Conservative MP for Regina—Qu'Appelle (Saskatchewan)

Won his last election, in 2025, with 64% of the vote.

Statements in the House

Government Business No. 9—Changes to the Standing Orders April 27th, 2026

Mr. Speaker, the government House leader keeps saying things that are just not true. He says it does not happen often that the status of a government changes from a minority to a majority. It has never happened at the federal level. That is something that has just never happened. He says that there are not two tiers of committees. There literally are two tiers of committees. There is a tier that handles legislation and is chaired by government MPs, and then there is a tier that is chaired by opposition MPs, which generally does not deal with legislation at all but provides oversight. Those two different tiers are literally spelled out in the Standing Orders. He says that these committees would still have the power to produce documents, compel testimony and order information from departments. What he fails to mention is that this would happen only if motions pass at committee, and he is now stacking the deck with two extra Liberals.

Would Liberal MPs on these committees keep the government House leader's word and commit to voting in favour of motions to investigate Liberal corruption, motions to compel testimony and motions to demand information from the government, yes or no?

Government Business No. 9—Changes to the Standing Orders April 27th, 2026

Mr. Speaker, this is meta-Liberal. The Liberals are stacking the decks on committees with this motion, and now they are moving closure and shutting down debate on that very motion.

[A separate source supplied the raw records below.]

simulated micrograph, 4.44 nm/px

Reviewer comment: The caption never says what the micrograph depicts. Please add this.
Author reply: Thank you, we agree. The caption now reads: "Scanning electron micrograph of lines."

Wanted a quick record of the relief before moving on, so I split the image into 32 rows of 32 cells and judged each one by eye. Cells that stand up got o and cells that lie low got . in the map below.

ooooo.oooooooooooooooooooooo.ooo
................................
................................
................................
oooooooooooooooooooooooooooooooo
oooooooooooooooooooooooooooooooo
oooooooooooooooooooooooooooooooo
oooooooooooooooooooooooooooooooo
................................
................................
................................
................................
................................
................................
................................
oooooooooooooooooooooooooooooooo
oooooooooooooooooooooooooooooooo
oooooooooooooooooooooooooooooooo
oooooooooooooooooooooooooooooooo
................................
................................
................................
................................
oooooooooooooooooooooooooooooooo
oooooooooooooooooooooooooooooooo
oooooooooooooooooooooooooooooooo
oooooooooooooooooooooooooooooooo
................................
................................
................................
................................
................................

We had only a couple of hours of debate last week. There are many members who wanted to speak out on behalf of their constituents to raise the alarm on this undemocratic measure, and now the government is shutting down debate. The irony here is so thick that one could cut it with a knife.

I have to note that the very first vote these new Liberal MPs will pronounce on will be a vote to shut down debate. Welcome to the Liberal Party of Canada. They can check their souls in at the door and follow whatever the whip tells them to do.

Why is the government using this undemocratic tool to shut down debate to stack the decks on committees? Why does it continue to oppose our reasonable amendment to protect the opposition's role on the oversight committees? Those committees have nothing to do with government legislation. They provide the accountability the Canadian people voted for at the ballot box.

Government Business No. 9—Changes to Standing Orders April 23rd, 2026

Mr. Speaker, I just want to point out that the member is right. This was done through backroom deals. Not a single one of those floor crossers would have won their own elections if they had run as Liberals. They got elected only because they were running under the Conservative banner and the Conservative leader. That is a fact.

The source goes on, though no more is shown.